Inventory Management
Dr.
Stone also discussed a planning problem outside of the realm
of scheduling the airline. Once a schedule is in place, an airline
must now sell tickets to the traveling public in order to stay
in business. The problem of trying to get the most revenue from
the sale of tickets goes by several names: INVENTORY MANAGEMENT,
REVENUE MANAGEMENT, or YIELD MANAGEMENT.
The
passengers flying in the same cabin of the same flight of the
same plane pay a variety of different fares. For example, for
the coach cabin, there are full coach fares (Y class), slightly
discounted coach (M class), deeply discounted coach (Q class),
super saver (K class), and frequent flyer (free). Airlines naturally
want to maximize the fare revenue for each flight. It would
greatly help if passengers showed up in decreasing order of
fare. The airline could then sell tickets on a first-come first-served
basis and know that those passengers who showed up too late
to obtain a ticket (because the flight filled up) were the passengers
representing the lower fares. In fact, however, passengers tend
to show up in the reverse order, with fare increasing! Thus,
seats must be saved for the late-coming higher fare passengers
if an airline is to gain more revenue. The question is how best
to do this in an organized manner.
One
method used in trying to maximize revenue on a flight is the
system of NESTED BOOKING LIMITS. Such a system works as follows.
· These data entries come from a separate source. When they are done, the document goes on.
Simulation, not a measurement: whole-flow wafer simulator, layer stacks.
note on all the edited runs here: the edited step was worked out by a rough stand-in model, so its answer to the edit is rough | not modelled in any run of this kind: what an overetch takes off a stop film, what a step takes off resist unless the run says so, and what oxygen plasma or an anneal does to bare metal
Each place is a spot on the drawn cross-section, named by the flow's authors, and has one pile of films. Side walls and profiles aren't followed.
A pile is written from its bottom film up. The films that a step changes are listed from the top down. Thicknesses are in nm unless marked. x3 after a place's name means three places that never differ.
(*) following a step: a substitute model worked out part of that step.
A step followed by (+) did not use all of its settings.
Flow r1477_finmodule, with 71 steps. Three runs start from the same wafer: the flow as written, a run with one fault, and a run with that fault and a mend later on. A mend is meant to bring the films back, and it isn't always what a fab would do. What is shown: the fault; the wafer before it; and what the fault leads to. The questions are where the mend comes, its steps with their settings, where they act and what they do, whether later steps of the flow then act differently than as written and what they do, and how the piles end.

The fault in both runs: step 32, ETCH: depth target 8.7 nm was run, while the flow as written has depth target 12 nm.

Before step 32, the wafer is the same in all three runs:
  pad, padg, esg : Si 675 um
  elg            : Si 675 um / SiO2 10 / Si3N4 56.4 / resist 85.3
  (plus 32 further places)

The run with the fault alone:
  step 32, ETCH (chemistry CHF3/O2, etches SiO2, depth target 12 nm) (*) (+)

Suppose we have 100 coach seats for a flight that we wish to
book in the four classes K, Q, M, and Y. We want to limit the
number of lower fare tickets booked for the flight so that there
will be seats available for passengers paying higher fares.
This is the Nested Booking Limits concept. If we let K, Q, M,
and Y denote not just the fare classes but the number of bookings
the airline will accept in each of these respective classes
then, for example, we might impose the booking limits (assuming
no overbooking):
K
38,
K + Q
71,
K + Q + M
87,
K + Q + M + Y = 100.
We
could look at this problem from a second viewpoint, that of
protecting seats for the higher paying passengers, rather than
limiting seat to lower paying passengers. This is the NESTED
PROTECTION LEVELS viewpoint, which is basically equivalent to
nested booking limits. Let K, Q, M, and Y denote the number
of seats we will reserve for each of these respective classes.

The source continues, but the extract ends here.